Many courses at MCC will require you to complete some type of research assignment. It is important to learn how to use the library to find information that you will need to complete that research assignment. These steps outline the library search strategy. This library search strategy can be adapted to any type of research you are doing.
Step 1. Choose Your Topic
This might seem obvious but it is important to choose a topic that is interesting to you. Take some time to brainstorm about possible topics that you might want to investigate. Write down several keywords that describe your topic. Because you will spend a considerable amount of time completing a research assignment, it will be more rewarding to do research on a topic that you want to learn more about.

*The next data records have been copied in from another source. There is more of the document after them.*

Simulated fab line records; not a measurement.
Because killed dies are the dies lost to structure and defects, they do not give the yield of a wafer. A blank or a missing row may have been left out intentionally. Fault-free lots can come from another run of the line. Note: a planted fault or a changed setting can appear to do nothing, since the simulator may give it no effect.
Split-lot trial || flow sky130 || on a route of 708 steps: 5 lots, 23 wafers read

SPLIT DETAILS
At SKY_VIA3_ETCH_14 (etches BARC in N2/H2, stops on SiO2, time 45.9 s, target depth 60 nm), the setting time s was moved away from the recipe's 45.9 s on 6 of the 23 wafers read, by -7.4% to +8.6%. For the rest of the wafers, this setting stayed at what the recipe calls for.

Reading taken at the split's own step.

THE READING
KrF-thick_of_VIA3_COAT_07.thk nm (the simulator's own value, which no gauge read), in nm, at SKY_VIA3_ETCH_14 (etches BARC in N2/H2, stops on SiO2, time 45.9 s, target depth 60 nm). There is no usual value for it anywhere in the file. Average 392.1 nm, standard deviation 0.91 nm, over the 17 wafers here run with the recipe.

For example, to find information for a paper you are writing on computers, write down what interests you about computers. Your list may contain the following topics pertaining to computers:
When writing down keywords include related terms and synonyms. You will quickly see your research paper taking shape.
B. Consult Your Professor
Many times your professor will provide your class with a list of topics to choose from or you might be given the option to choose a topic on your own. In either case, you should always check with your professor to make sure your topic is acceptable. You should also ask your professor any questions about the assignment that you might have.
Step 2. Find Background Information
Once you have chosen a topic to research the next step is to find some background information about the topic. Encyclopedias, dictionaries and other reference sources provide quick overviews of a topic that are useful when starting your research. These background sources provide short entries on a topic and many also provide a list (called a bibliography) of other books, articles and websites on your topic. MCC Library has many general and subject-specific encyclopedias, dictionaries and other reference sources in the reference collection.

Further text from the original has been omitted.